The Fest: King’s Day kicks off Carnival, New Orleans
If you get the baby, the next rounds on you …
In Louisiana, when holiday season (Turkey Day to New Years) ends, Carnival begins. Parade season begins on Jan. 6, King’s Day (named for the day the Three Wise Men visited Jesus). This is the day everyone is supposed to take down their Christmas trees. In most of the U.S., I can imagine this is a sad day, the party’s over.
But in New Orleans, the party’s just begun. Hello half-off green and red candy and — drum roll, please — King Cakes!
What’s a King Cake you say? (If you're in Louisiana, just go with it.)
|A Haydel's King Cake, from their website.|
Imagine something not quite the consistency of a cake, but more like a roll or bread. The filling always has cinnamon, almost always has cream cheese and often fruit — popular flavors include: strawberry, raspberry, apple and lemon.
The braided dough is topped with white icing and colored sugar in the traditional Mardi Gras colors: purple, green and gold. *Tip: If given the choice, eat the yellow; the purple and green sugar are more likely to stain your mouth.
And, inside the cake is a plastic baby, which represents baby Jesus, because Carnival starts with King’s Day (King’s Day = King Cake). Whoever gets the baby has to buy the next King Cake. *Tip: If you're cheap, don’t eat the biggest piece. The baby is usually in the biggest piece because the person cutting the cake knows the baby’s location and is afraid to cut it.
|Found this King Cake baby online. This is pretty much what they look like, but sometimes gold.|
When I was a kid, we would eat King Cake in class and the kid who got the baby would bring the next cake. But, in my dad’s day, these King Cake parties were held at home. But, I should add that my dad is from New Orleans, not a suburb, and went to a small, Catholic school.
At these parties, there would be a King and Queen, just like big Mardi Gras balls thrown by adults. Getting the baby also ensured royal status at these grade school soirees.
My dad recalls having a King Cake party at his house, because he got the baby the previous Saturday, where he acted as my Gammie (his mom) would say, “like a holy terror.”
My dad said he remembers being the ringleader in getting the boys to “pick on the girls.”
“There were no constraints on kids eating sugar back then,” my dad joked. “The results were predictable.”
Now, there are King Cakes and there are king cakes. In my personal opinion, Randazzo’s and Haydel’s are the best. And you can order them from anywhere in the country!
The Feast: King Cake Balls
Instead of trying to compete with King Cake masters, I am going to give you a recipe I made up in my mind grapes … King Cake Balls
I don’t know if I’ve mentioned this before, but I am a cake ball master. I’ve been doing it since before it was cool and I don’t use one of those kits. I’ve made skulls, s’more flavored, sparkly and zebra striped. I have to give credit to my sister for the s’more idea, but still, I was jazzed to try yet another cake ball concoction …

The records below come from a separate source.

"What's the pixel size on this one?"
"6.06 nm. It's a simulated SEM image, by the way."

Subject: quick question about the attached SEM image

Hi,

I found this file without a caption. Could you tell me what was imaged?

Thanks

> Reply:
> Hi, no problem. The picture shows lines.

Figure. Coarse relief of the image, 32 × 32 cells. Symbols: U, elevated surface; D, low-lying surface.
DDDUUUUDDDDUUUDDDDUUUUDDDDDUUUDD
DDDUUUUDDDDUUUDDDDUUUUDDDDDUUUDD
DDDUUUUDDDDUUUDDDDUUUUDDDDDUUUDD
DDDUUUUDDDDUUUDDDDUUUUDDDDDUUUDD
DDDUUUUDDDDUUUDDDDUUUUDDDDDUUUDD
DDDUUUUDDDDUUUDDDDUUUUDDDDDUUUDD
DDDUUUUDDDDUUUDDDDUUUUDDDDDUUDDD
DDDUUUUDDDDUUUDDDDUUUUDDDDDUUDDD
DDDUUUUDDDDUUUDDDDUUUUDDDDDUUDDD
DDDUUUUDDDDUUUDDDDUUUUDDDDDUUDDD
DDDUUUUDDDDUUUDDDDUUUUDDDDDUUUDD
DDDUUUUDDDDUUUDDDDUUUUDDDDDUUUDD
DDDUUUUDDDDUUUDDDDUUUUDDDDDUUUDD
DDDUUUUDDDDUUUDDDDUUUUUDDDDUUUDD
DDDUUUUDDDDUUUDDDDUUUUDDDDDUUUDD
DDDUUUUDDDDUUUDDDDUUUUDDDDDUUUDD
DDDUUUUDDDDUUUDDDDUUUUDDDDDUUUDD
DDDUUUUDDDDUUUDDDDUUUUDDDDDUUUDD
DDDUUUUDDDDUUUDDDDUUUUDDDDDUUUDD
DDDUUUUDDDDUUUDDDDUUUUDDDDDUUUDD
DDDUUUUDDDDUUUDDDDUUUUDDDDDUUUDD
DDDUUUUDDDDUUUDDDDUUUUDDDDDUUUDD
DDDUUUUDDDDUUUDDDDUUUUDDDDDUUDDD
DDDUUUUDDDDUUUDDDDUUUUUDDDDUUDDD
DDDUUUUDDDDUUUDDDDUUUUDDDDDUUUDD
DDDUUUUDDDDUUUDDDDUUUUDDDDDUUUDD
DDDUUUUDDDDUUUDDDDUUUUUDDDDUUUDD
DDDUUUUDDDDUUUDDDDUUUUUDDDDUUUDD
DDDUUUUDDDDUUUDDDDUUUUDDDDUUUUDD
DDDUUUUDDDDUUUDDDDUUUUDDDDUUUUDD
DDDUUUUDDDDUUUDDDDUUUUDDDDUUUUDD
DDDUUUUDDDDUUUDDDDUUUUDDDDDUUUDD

I tried it, it worked, was delicious, here’s the recipe:
- 1 can Pillsbury (whatever brand you like) crescent rolls
- 4 to 8 oz. cream cheese (I try to use the lite)
- White bakers chocolate or white almond bark
- Purple, green and gold crystal sprinkles
- Cinnamon and Sugar
Bake the crescent rolls as directed.
After cooling, shred the crescent rolls and combine with cream cheese. You should start with 4 oz. (half packet of cream cheese) and see if the dough is sticky and can be easily rolled into a ball. If not, add more cream cheese until reaching desired texture.
Add cinnamon to taste and just a spoon or so of sugar.
Roll into 1” balls.
Dip into melted bakers chocolate.
Decorate with crystal sprinkles in Mardi Gras colors!
I did mine in color blocks and set them up to look like a real King Cake. AND it really tasted like King Cake. Oh, I also hid a baby in one!